Wednesday, March 30, 2011

Back To Work

I truly believe in mind over matter. While I was pregnant I told myself that I would not be that person who hated it. I wanted to enjoy it and I wanted to reflect that on the outside as well. And I think I did a pretty good job at that. And before E was born I decided I wanted to not be that parent who was so concerned about the dishes, laundry, dinner, etc., that I didn't take the time to enjoy my child.

I have gone back to work full time. And it is hard. It is hard to have to leave her and have no other choice. It is hard because I can't think of anything else but her throughout the day. It is hard because I can't stop thinking about all the things I am going to miss out on in the future. But I have made up my mind. I am not going to dwell on those thoughts I am going to be present where I am everyday. When I am at work I will continue to think of her but will be at work because that is where I need to be. And when I am home I will be home with E & J. Work and dishes will always be there. Those things will never go away even if she is with me.

So I have tried so hard to be well prepared with dinner, laundry, dishes, etc., so when I pick her up I can hang out with her for a while. I am working on organizing myself enough to be present all the time. I have learned so much in that last 12 weeks. I admire all mothers, but mostly I admire my sisters for being able to balance all the hats they wear. I know it is possible to do it all because I see them balance life with such grace.

This is what I strive for...for grace to be all that I need to be for those around me and for myself, for the ability to enjoy it all now and have no regrets later, to know that failing is inevitable but rising is a choice, for loving wholeheartedly even when things are not easy and for being able to see beyond the moment...to be forever grateful.

Friday, March 25, 2011

Happy Stacker




How cute is this. My friend, Mary Alice, made E this happy stacker. Isn't it just the most adorable thing you have ever seen. She is amazing and so talented. I just wanted to share this because I felt so loved when I saw her making it. It took her an entire day and by that I mean sun up to sundown and still part of the next morning.

But it is beautiful and I know E will love it just as much as I do.

Thursday, March 17, 2011

Future Project

While visiting my parents, I came across these great looking glass containers.




Yes, they were coffee containers in a previous life. But I just love their style, their lines and shape. Of course my husband wanted to know my intent with them before I could even consider bringing them home with me. Being the amazing daughter that I am, I asked before claiming them. I am not sure what I am doing with them yet but I think chalkboard paint is in the mix.

Once I have decided on what I want to re-invent them for I will let you know. Stay tuned. And I am open for suggestions.

New Shoes...

Look what I made. I tried to make these for my niece's birthday but it didn't work out. Now I have completed them and thought I should share.



And they are reversible!


Friday, March 11, 2011

" A Funny"

A funny is what my sister, younger brother and I would call a funny story. So here is my funny that I wanted to share.

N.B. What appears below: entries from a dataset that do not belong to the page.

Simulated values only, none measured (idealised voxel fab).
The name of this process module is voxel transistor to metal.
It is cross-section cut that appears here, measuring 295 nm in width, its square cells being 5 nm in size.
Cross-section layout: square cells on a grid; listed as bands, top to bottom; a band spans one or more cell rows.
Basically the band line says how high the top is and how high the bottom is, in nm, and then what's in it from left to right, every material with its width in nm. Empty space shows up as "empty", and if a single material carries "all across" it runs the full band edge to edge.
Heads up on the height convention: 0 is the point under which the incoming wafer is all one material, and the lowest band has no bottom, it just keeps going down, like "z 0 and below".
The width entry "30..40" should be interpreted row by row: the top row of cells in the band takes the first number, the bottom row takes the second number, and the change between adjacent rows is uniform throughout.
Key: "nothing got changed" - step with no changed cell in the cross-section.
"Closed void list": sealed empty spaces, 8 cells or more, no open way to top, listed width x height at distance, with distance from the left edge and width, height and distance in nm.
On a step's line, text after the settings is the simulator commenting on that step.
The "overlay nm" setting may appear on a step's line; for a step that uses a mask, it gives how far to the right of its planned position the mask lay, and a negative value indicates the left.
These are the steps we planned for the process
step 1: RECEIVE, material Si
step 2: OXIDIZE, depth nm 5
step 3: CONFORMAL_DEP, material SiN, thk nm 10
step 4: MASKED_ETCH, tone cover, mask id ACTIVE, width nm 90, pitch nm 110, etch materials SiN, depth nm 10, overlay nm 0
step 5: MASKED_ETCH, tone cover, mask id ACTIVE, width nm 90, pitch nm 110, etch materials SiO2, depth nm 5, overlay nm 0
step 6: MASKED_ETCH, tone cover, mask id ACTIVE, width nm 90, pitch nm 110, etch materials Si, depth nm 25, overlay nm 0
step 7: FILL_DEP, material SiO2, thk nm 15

My sister is quite funny herself, unintentionally but her kids are even funnier. So she is running errands before taking them to the Dr. for a check up. My sister is a great mom. She somehow manages to have a full schedule and can accomplish just about anything. She even can incorporate treats and fun for her kids while running errands. And she is very thrifty too.

So she had decided that if they would be running around she would get her kids a treat that day. But her kids decided to be a little difficult that day. So she lets them know. " You are getting a treat today. I was going to get you a drink or ice cream at Sonic but you have lost your privilege." To this her kids grumble, whine, complain and finally give up.

While at the Dr.'s office they manage to be well behaved. When the Dr. walks in he ask, "How's it going?" To which my sister responds, "Fine, we working on regaining our treat."

Then my 5 year old nephew says, " Yeah, we don't get to go to happy hour anymore." I could only imagine how red my sister must of turned and how she must have stumble to get the words out to explain. " They lost their chance to have a Sonic treat."

Kids? What can I say?

Wednesday, March 9, 2011

Paper or Plastic......(cloth or disposable)

So it has been a while since I have written anything. But since becoming a mom...just 2 mths & 1 day. I thought I would write about my time at home with my little one. Warning: This will be the first of a few post about that. And to my little brother...sorry I now write about mom stuff :)

So I decided that today I would write about my experience with cloth diapers. Yes, I am crazy in every sense of the word. When I found out I was pregnant I decided to research cloth diapers. I am trying to be as environmentally conscience as possible and thought this would be a great start. And I had heard of the tremendous savings they were and several other perks.

For starters, there are different types and brands. None of which I am promoting or advertising for profit or any perks. So I will refer to them in generic terms (i.e. fitted and one size).


Left: One Size Diaper Right: Fitted

For obvious reasons I like the fitted. They look cuter and fit her. There are several sizes to choose from and right now E is in the smalls but will soon transition into the mediums. These particular fitted diapers have removable liners. What I have noticed is that the inserts will shift and the liners has to be removed with the insert to wash. Not a deal breaker but that also mean you have to have addition liners and inserts. Still not a deal breaker.

The One Size (OZ) diaper are a little bulkier but adjust in several ways to fit her. The perk to the OZ diaper is that they will fit a newborn until they are toddlers. So that is a one time purchase. And when it comes to washing it is easy. You just throw them in the wash (of course there is some pre-rinsing that occurs).

Don't get me wrong. These diapers are not cheap but the fact that you can use them over and over again. They can be used until your little one is potty trained. There is a tremendous amount of savings in that. So in that aspect the OZ diapers are a investment that will grow with your child. With the fitted kind you must purchase several in different sizes. So to each their own. As for me, I do both. One because I purchased before knowing the differences and now enjoy them for different reasons.

Again, I am not promoting any brand or type, I simply wanted to share my experience. I plan to use them the entire time that I am home with E. Once E goes to a sitter I will not insist that the sitter use cloth diapers. But at home and on weekend cloth diapers it will be. I don't feel I can make people use cloth diapers if they are not comfortable with them.

In general, I do recommend them for anyone who is looking for a way to save or who is concerned about their child's carbon footprint.